My first real memory of watching games, and in particular The Game, is just one play but certainly a historical one as Art Schlichter scrambled right and finally upfield on the way to a six-yard touchdown made possible by a truly incredible block from fullback Vaughn Broadnax. The touchdown run – you might remember it as the play where Art bounded into a snow bank after entering the end zone – gave Ohio State a 14-9 lead with just about two minutes to play.
I’ll never forget the roar and euphoria felt in that living room as all these grown men around me celebrated like little kids. That singular vision of Schlichter’s run has stuck with me all these years, serving as the first real memory of me and my dad, who passed away back in 1990, watching Ohio State beat Michigan.
Andrew Lind – Recruiting Analyst/Photographer
One of my earliest and fondest childhood memories was going with my grandparents to watch Fostoria take on rival Fremont Ross. I was only four years old at the time, but I can remember clear as day my grandpa — a Fostoria alum and the biggest Ohio State fan I know — touting senior quarterback Damon Moore as the best player to ever come out of the small Northwest Ohio city.
“He's going to play for the Buckeyes, Andrew,” he said.
The magnitude of Ohio State's rivalry with Michigan was instilled upon me that day, as Fremont Ross had a star running back named Charles Woodson, who had already made it known he would play for the Wolverines at the next level.
I remember cheering my little heart out for Moore that day, and Fostoria went on to win, 22-15. Woodson didn't even play because he was dealing with bursitis in his knee, prompting everyone at the game to say he was too afraid to play against the Redmen, who went 4-0 against the Little Giants during his high school career.
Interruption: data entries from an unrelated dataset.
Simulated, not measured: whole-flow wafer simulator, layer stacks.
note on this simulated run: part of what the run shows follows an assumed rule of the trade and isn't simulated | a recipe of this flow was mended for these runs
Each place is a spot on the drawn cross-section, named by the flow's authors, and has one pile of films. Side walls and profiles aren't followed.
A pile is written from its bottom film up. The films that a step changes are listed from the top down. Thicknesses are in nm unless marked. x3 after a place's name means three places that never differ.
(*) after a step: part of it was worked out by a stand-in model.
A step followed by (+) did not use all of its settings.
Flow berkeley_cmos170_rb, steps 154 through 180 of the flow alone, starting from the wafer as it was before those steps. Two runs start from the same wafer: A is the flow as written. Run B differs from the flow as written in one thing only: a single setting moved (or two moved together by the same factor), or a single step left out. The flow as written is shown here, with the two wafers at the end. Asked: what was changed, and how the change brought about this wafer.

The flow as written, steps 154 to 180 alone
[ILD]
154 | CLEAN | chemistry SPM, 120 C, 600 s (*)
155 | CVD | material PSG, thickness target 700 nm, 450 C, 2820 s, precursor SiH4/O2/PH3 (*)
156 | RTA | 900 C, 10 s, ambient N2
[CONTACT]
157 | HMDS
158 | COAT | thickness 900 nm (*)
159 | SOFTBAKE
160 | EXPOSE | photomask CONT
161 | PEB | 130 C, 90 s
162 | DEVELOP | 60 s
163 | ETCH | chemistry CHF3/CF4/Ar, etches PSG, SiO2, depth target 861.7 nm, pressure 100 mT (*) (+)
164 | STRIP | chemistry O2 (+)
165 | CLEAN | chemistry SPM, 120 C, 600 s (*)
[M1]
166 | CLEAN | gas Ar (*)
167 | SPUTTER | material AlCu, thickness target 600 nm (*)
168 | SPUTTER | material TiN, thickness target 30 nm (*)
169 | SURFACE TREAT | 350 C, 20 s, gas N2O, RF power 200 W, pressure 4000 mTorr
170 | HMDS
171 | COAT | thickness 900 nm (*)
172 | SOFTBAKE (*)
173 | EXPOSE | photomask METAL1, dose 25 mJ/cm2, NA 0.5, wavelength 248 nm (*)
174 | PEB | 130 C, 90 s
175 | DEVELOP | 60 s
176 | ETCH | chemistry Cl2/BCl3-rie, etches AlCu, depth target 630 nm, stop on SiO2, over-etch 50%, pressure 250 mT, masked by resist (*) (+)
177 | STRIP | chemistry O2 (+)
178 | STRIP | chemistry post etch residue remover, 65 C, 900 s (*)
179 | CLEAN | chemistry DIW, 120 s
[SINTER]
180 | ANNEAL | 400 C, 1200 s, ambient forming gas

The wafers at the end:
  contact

I learned that day what it was like to hate everything Michigan stood for, a feeling that only intensified when Moore and Woodson went to the next level.
Of course, Woodson proceeded to then rip my little heart out when I was 7 years old, returning a punt 78 yards in a 20-14 win that helped his wrap up the Heisman Trophy. But we can leave that part out.
Jimmy Longo – Intern
For the 2006 Michigan game, I got to choose one of my parents to take me to the game. My grandfather is a graduate of Michigan’s law school, so my dad really wanted to take me (other than the obvious father-son bond reasons), but yet I decided to take my mom for some reason. She was the one with the alumni tickets, so I get it was her choice, but alas.
We sat in the south stands and it was the first experience I can recall with a heavily intoxicated individual sitting next to us. I was 11, so it was pretty funny. I mean, we were sitting in the south stands, so it was to be expected, but my mom wasn’t thrilled. By the end of the game she was ready to ground beef this guy’s face, we didn’t rush the field but it was one of the wildest nights of my life. My dad is still my best friend for some reason.
Ramzy Nasrallah – Executive Editor
Back in 2001 the idea that Ohio State could beat Michigan in Ann Arbor was a stupid, whimsical fairytale dream. It hadn't happened since 1987, which was discounted due to Earle Bruce being fired that week, like it required a historical, seismic event for the Buckeyes to even have a chance up there.
Jim Tressel gave his famous introductory speech that January where he promised Ohio State fans they would be proud of the team in the classroom, in the community and in 310 days in Ann Arbor. That's what people remember, because you can juxtapose that basketball game halftime speech with the Buckeyes winning and it's a nicely-packaged little memory.
But there is one moment in particular from the game that stays with me.
Throughout his first season we learned what Tresselball was. Ohio State would pull the guard and run the same play repeatedly, telegraphed, on first down, on third down, on any down - and we wondered why. Why. Whyyyyyyyy.
When Craig Krenzel handed the ball off to Jonathan Wells on 4th-and-1, we figured out why. Tressel had programmed his team all season to be ready to gain one yard when it mattered the most, and shortly after the 2nd quarter began with the Buckeyes already up 7-0 (the Buckeyes had a lead on Michigan! In Ann Arbor!) they needed that yard.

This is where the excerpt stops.